Skip to main content

PubMedPipeline

What it is

  • A pipeline that queries PubMed within a date range and returns results as an RDF Graph.
  • Can filter results to include only papers that have a downloadUrl (PubMed Central downloadable).

Public API

Classes

  • PubMedPipelineConfiguration(PipelineConfiguration)

    • Pipeline configuration type (currently no additional fields).
  • PubMedPipelineParameters(PipelineParameters)

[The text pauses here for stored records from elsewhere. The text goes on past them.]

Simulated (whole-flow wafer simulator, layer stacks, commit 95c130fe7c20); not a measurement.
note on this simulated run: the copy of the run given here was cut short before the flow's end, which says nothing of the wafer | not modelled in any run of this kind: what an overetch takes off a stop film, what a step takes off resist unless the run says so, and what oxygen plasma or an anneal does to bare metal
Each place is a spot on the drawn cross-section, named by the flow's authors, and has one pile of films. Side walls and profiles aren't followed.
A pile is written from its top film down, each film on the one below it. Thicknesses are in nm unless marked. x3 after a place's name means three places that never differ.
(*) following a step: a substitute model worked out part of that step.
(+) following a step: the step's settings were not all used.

    • Input parameters for running the pipeline.
    • Fields:
      • query: str — PubMed search query.
      • start_date: str — start date (string format expected by integration; CLI suggests YYYY-MM-DD or YYYY/MM/DD).
      • end_date: Optional[str] = None — end date; if None, searches up to present.
      • sort: Optional[Literal["pub_date","Author","JournalName","relevance"]] = "pub_date" — sorting mode.
      • downloadable_only: Optional[bool] = False — include only results with downloadUrl.
      • max_results: Optional[int] = 100 — max results (1..10,000).
  • PubMedPipeline(Pipeline)

    • Main pipeline class.
    • Methods:
      • __init__(configuration: PubMedPipelineConfiguration)
        • Initializes the pipeline and an internal PubMedIntegration(PubMedAPIConfiguration()).
      • run(parameters: PipelineParameters) -> Graph
        • Executes the PubMed query and returns an RDF Graph aggregated from result rdf() outputs.
        • Raises ValueError if parameters is not PubMedPipelineParameters.
      • as_api(...) -> None
        • Declared but not implemented (pass).
      • as_tools() -> List[BaseTool]
        • Returns a LangChain StructuredTool named search_downloadable_pubmed_papers that runs the pipeline and returns Turtle serialization.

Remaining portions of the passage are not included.